On the other hand, as we watch children listen with wonder to Cinderella or Sleeping Beauty, or even Babar the Elephant, we can see in them the palpable link between their immediate world and that "supersensory realm," and intuit with our innermost hearts that this is transforming for
the future human community.
Some of the earliest secular music we have tells us tales of the supernatural world, and composers today still thrive on coloring in sound what is often difficult to put into words maybe music is the closest we can get to the vivid pictures of our childhood imaginations!). It was bold of Soulima Stravinsky to tackle stories we all know, some of which had already been treated in celebrated works by Russian orchestral masters.

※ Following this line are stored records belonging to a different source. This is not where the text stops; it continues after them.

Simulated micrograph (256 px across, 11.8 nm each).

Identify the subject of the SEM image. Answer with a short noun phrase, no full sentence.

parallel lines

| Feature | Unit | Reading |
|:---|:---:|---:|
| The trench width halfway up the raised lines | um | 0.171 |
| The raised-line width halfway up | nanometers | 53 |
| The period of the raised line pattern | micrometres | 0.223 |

A certain boldness was required of this composer whose composer-father often created music bridging the physical world and the supersensory land of dreams and stories. Born in Lausanne in 1910 (115 years to the day after Goethe completed the Fairy Tale), Soulima watched his father work from an early age: "My father always composed at the piano," he told an interviewer shortly before his death in 1994; "He never had students and never gave me a lesson, but I heard him play constantly."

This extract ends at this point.